Friday, December 23, 2016

Management - an end of year postscript

The end of the year is almost here, a year which has seen two mini-series in this blog: Management and Agile ERP. Well, I was catching up with my reading backlog a little something about management by Tim O’Reilly caught my eye.

Writing about the future of management in MIT Sloan Management review O’Reilly makes he following suggestion:

“a large part of the work of these companies [Google, Facebook, Amazon.com]— delivering search results, news and information, social network status updates, and relevant products for purchase — is performed by software programs and algorithms. These programs are the workers, and the human software developers who create them are their managers.”

O’Reilly’s argument is that the traditional management role was about organizing workers. Now the workers are often electronic systems and their work is governed by programs then the programmers are in effect the managers. Programmers - and others in the development arena - instruct the workers using algorithms and code.

In my management series one of the arguments I made was: no matter how self-organizing and managing teams are there is a residual amount of “management work”. In a team without (or just fewer) managers this work is spread around. Among the most obvious examples are the NCO managers (Scrum Masters, Technical Leads, etc.) teams often have. And, because management work is spread around among more people there are more people who need to understand management and business.

O’Reilly’s argument leads you to the same place.

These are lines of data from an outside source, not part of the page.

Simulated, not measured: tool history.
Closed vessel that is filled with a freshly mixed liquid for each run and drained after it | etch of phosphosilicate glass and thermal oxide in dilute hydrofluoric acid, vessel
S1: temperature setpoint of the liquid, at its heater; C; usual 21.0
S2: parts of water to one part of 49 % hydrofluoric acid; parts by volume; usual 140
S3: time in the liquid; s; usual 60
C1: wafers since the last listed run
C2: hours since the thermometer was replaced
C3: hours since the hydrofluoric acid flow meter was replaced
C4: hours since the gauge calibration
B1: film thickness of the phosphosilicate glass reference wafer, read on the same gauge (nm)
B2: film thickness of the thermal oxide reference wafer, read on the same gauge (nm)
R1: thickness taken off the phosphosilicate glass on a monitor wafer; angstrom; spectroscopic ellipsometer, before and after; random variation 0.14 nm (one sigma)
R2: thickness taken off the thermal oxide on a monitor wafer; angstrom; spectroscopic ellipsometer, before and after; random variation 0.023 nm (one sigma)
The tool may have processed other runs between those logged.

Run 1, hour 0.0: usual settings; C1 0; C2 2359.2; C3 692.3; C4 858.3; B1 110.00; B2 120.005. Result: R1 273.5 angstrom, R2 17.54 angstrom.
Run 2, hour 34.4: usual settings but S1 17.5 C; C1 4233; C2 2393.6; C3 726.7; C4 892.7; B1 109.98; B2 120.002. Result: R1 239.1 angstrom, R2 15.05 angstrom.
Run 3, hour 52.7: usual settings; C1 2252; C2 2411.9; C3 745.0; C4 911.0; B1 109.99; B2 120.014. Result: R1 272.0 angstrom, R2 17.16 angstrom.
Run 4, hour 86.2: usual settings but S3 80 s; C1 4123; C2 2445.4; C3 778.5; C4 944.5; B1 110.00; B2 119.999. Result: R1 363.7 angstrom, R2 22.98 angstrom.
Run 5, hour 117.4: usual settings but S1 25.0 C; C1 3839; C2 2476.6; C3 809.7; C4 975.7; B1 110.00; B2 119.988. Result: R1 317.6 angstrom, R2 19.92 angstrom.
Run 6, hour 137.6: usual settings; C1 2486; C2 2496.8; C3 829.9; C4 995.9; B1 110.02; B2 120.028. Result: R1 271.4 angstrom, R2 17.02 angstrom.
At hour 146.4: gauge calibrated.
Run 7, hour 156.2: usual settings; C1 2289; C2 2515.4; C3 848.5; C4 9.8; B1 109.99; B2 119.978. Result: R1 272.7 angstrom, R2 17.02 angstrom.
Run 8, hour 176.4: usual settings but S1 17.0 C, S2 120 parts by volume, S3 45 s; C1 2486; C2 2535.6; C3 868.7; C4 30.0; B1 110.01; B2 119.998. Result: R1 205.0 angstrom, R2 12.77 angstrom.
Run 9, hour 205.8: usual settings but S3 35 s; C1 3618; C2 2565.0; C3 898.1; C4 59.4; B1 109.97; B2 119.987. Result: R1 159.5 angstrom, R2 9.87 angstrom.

If we assume more management and business decisions are being taken at-the-code-face then more programmers (and other technical staff) need to learn about management and business. Paradoxically, firms should have fewer managers but more management training.

Some aren’t going to like that, some want to take an engineering view of everything.

I suspect there is a corollary: if technical staff need to spend more time considering management and business issues then there is less time for coding, less space for technologies which require really deep understanding (e.g. C++) and fewer opportunities for those who only want to code and ignore all the management, business and political stuff.